South Korean men smokers drop below 50 pct
SEOUL, Mar 29 (Reuters) The number of South Korean men who smoke has slipped below 50 per cent for the first time, mainly due to health campaigns and higher taxes on cigarettes, a health ministry survey said.
According to a survey conducted by Gallop Korea for the health ministry, the number of South Korean men who smoked was at 49.2 percent in March 2006, which is down from 53.3 per cent a year ago and 79.3 per cent in 1980.
The government increased taxes on cigarettes by 500 won in December 2004 and this helped lead to a gradual decline in smoking, the ministry said yesterday. A pack of cigarettes in South Korea now costs about 2,500 won (2.56 dollars).
The government has also launched campaigns aimed at curbing smoking in recent years, although many South Korean men pick up smoking during mandatory military service and men in suits puffing away in front of office buildings are a common sight in Seoul.
The health ministry has been officially keeping track of smokers since 1980.
''Before 1980, we estimate that the percentage of adult males who smoked was at about 80 per cent,'' Cho Kyung-suk, a health ministry official, said by telephone.
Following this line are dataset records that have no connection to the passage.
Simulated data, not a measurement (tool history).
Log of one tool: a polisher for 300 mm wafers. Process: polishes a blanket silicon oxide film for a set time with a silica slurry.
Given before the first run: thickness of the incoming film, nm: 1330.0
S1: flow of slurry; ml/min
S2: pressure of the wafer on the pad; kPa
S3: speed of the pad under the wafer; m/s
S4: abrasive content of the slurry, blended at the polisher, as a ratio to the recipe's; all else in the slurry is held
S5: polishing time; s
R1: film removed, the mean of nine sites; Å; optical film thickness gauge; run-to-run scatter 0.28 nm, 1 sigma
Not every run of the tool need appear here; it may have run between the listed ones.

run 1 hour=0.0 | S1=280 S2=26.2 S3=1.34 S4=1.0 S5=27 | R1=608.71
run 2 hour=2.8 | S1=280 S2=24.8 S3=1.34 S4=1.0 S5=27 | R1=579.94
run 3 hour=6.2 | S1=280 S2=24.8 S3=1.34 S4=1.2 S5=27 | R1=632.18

According to the World Health Organisation, about 35 per cent of men in developed countries smoke while about 50 per cent of men in developing countries smoke.
In 2002, the WTO compared smoking rates among adults around the world.
Among the countries that had the highest percentage of male smokers were Kenya at 67 per cent with China and Russia at 64 per cent. Near the bottom were the United States at 26 per cent and Australia at 27 per cent, it said.
The percentage of South Korean women who smoke has remained under 10 per cent since about 1985 and was at 3.3 per cent in March 2006, according to the survey. The World Health Organisation said about 22 per cent of women in developed countries smoke.